Monday 5 November 2012

WILD MOUSE

Growing up near the Jersey Shore offered a seasonal opportunity to seek out thrills at the many carnival rides that dotted the boardwalks up and down the coast.  Early on, our Dad would have to accompany us on the scrambler and coasters, since my mother had zero tolerance for the dizzying spin and flashing lights of the amusement park.  But there came a time when we reached the height threshold for independence, and one of the first rides I took as a solo rider, was on the WILD MOUSE. It was a rickety contraption that sat precariously at the end of a pier, looking over the endless black mirror of the Atlantic Ocean.  It was a roller-coaster of sorts, but instead of the rounded hills and valleys and rolling curves of most coasters, THE WILD MOUSE was all angles and ninety-degree turns. You didn't travel in a train of links cars, but instead  piloted  through its maze in a bullet shaped single cart, that accentuated your vulnerability.  The awkward gears clunked loudly as you made its steep ascent, and then before plunging you into darkness, it would jerk you through a series of neck whipping turns.  The car barely seemed supported by the length of the track, and its rounded nose would inch out over the end of the scaffolding before the entire car would snap to the right or left and speed downhill. 

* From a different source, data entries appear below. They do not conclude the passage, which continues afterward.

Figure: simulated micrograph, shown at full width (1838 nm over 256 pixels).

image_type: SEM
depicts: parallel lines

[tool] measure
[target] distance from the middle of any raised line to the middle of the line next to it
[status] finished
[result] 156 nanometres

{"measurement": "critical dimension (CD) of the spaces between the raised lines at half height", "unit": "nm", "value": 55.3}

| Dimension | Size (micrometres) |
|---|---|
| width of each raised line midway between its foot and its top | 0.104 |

The architect of the WILD MOUSE, must have been the same one commissioned to build Turkey's underground parking garages. I used to think that the parking garages in NYC posed a navigational challenge.  By comparison, Ankara makes the access to a Kenny parking garages seem as wide as a California freeway. The down ramps are so steep that you lose sight of the road beneath you as you descend.  The turns are so tight that you have less than an inch of clearance on either side as you try to ease into the underground labyrinth. The walls are rainbow striped with the the multi-hued colors of the hundreds of cars that have attempted to scraped by but failed to do so without giving up a piece of themselves.  Dim lighting makes it difficult to find the directional signs that are  posted randomly.  Huge cement foundation pillars form a tight fisted grid that makes it impossible to ease into or out of individual parking spots.  The lanes between the the parking spots are narrow and barely able to make room for one car , but Turkish drivers try to wedge past each other anyway. Stuck on an exit ramp, with nary a quater inch of leeway to make the turn toward daylight, visions of the WILD MOUSE drifted into my consciousness.  Of course, at nine, I was seeking an adrenaline rush.  At fifty-nine, I just wanted to park the car without filing an insurance claim.